Now you are in trouble. The assignment is due. The client wants a demo on Monday. If you make him look bad, you don’t have budget for the next iteration.

So with 2 days left on your assignment, you reached the same conclusion as everybody else — let’s download this library from the Internet.

And holy smokes it is the bestest algorithm since the beginning of time. Nothing you did passes even half the unit tests that the professor gave you.

This fast-levenshtein completed them all before you hit the enter key to run the script.

The rapidly evolving JavaScript ecosystem hosted in the open on GitHub has ensured this algorithm will beat anything a human has ever written even if we go back to assembly and machine code.

You, have found the optimal algorithm, the best thing to solve your current problem. Congratulations for being really clever.

At work, we need more people like you.

You hit the submit assignment button. That’s one down, another 4 assignments to go.

Like your assignment, this chapter is also short.

Chapter 3 — The Spirit of the Algorithm

Now for this chapter, we need to take on the shoes not of the student. But of the client. Why does the professor want you to write this algorithm?

The algorithm compares two strings. How do we turn “kitten” to “sitting”? Change ‘k’ to ‘s’, change ‘e’ to ‘i’, add ‘g’ = 3.

But the strings may not all start at the same character — how do we turn the ‘dead’ into ‘undead’? Add ‘u’ and ’n’ = 2.

See human brains can do the calculation very quickly, but if you were to put it to a computer to do, it’s tricky. Do you swap, or do you insert? When do you iterate the index?

It’s a gimmick string algorithm, as humans we can understand it easily and it’s fun.

So the algorithm is interesting, it has plenty of recursion while taking the minimum steps. And while recursion is the easiest way to write the algorithm, if you increase the dataset text length the performance of the algorithm will absolutely crash through the floor while taking all your memory with it.

So you start to consider multi-threaded solutions or even dynamic programming solutions — there are loads of interesting solutions to this algorithm.

What’s easy to miss, or disguise, is what you can use the algorithm for. It turns out, the algorithm is not all gimmick — it has one critical real world use case.

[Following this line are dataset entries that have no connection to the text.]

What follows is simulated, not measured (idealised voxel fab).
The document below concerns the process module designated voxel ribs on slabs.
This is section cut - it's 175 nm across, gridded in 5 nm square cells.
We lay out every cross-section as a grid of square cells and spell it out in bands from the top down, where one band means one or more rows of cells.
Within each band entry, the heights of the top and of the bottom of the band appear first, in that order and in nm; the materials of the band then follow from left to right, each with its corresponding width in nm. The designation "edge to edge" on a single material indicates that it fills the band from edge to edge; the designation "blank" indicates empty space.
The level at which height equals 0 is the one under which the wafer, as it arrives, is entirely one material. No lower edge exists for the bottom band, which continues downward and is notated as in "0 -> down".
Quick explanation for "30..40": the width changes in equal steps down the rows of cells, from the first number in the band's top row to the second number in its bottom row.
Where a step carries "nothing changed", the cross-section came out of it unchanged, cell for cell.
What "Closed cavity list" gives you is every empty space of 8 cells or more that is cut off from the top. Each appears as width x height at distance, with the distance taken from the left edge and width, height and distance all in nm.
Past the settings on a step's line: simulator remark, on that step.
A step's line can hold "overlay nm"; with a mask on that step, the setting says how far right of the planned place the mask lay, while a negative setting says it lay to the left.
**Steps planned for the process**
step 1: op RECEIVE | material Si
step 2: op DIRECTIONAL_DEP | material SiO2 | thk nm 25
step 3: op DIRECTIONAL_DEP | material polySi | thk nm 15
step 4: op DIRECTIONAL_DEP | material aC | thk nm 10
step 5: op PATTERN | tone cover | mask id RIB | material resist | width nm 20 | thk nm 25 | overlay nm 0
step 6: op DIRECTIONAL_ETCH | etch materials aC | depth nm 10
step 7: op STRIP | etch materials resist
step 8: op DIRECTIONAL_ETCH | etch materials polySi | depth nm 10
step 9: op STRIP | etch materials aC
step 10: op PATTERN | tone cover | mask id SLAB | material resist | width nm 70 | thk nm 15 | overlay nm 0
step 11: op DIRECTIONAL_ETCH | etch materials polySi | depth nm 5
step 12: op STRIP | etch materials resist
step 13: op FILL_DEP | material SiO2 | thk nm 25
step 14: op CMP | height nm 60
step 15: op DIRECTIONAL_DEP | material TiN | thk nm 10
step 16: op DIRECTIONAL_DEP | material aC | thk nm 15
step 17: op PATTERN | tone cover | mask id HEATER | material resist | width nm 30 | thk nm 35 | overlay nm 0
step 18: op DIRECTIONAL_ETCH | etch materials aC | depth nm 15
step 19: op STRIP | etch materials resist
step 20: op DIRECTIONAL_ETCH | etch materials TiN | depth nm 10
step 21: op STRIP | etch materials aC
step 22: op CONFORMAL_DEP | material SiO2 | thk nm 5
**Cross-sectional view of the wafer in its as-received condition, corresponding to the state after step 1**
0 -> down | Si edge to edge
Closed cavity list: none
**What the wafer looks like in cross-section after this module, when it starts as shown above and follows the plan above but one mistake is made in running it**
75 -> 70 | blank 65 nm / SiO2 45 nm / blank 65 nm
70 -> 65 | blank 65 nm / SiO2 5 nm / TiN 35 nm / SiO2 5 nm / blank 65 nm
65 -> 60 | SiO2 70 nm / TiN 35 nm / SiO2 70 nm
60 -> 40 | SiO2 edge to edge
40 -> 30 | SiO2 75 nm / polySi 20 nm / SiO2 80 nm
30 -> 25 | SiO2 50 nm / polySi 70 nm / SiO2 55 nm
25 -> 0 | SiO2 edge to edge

The algorithm compares two strings. If you have a small number, that means there’s few changes you need to turn A into B. The strings can be the size of a paragraph or a book.

The algorithm compares two string. If you have a small number…

The algorithm detects plagiarism.

Finale

The student submits the assignment. The preconfigured unit tests runs… And is successful. The assignment is accepted.

The assignment deadline passes. And the professor runs the real, bigger set of unit tests.

Many student’s submissions will fail. Memory problems will take them out with a stack overflow. Locale problems. Unicode. Many solutions aren’t optimal and will not finish within the allocated time — for all the unit test know, it might have gone into an infinite loop.

Some student’s submissions will be successful. They will fly through the unit tests to the final boss…

And imagine the stage for the final battle.

The student’s algorithm, will be used to compare the student’s own code against that from all the well known npm repositories and each other, including previous years which the professor has conveniently recorded over time.

And it is an absolute bloodbath. We can’t look away. I’m certain, nor could the professor.

These algorithms are all returning minimum changes — in a sick, twisted, recursive and self-fulfilling way, the algorithms have entraped themselves and are found guilty.

If you didn’t understand the Spirit of the Algorithm. The best, optimal solution to the assignment, is also the direct Fail mark of the assignment.

There are some genuine gems that survived the algorithm bloodbath of 2017. Their reward is the halls of glory — where they sit with the winning student algorithms of 2016, 2015… all the way to 1965’s original algorithm.

The professor hands out the winning scores to students that has showed real genius in the field of algorithms, and silently incorporates the student’s algorithm into the test for next year.

There these algorithms will sit. Until they are called on in 2018, as part of the evolutionary programming algorithms to absolutely murder the 2018 entries in the bloodbath of years to come.

It is the The Matrix’s reset cycles. The Game of Thrones of our times, the Hunger Games of the ages. And it will continue as long as there are students and assignments.

To my friend

Who wrote his own algorithm. This short story is for you — hope you get a good score!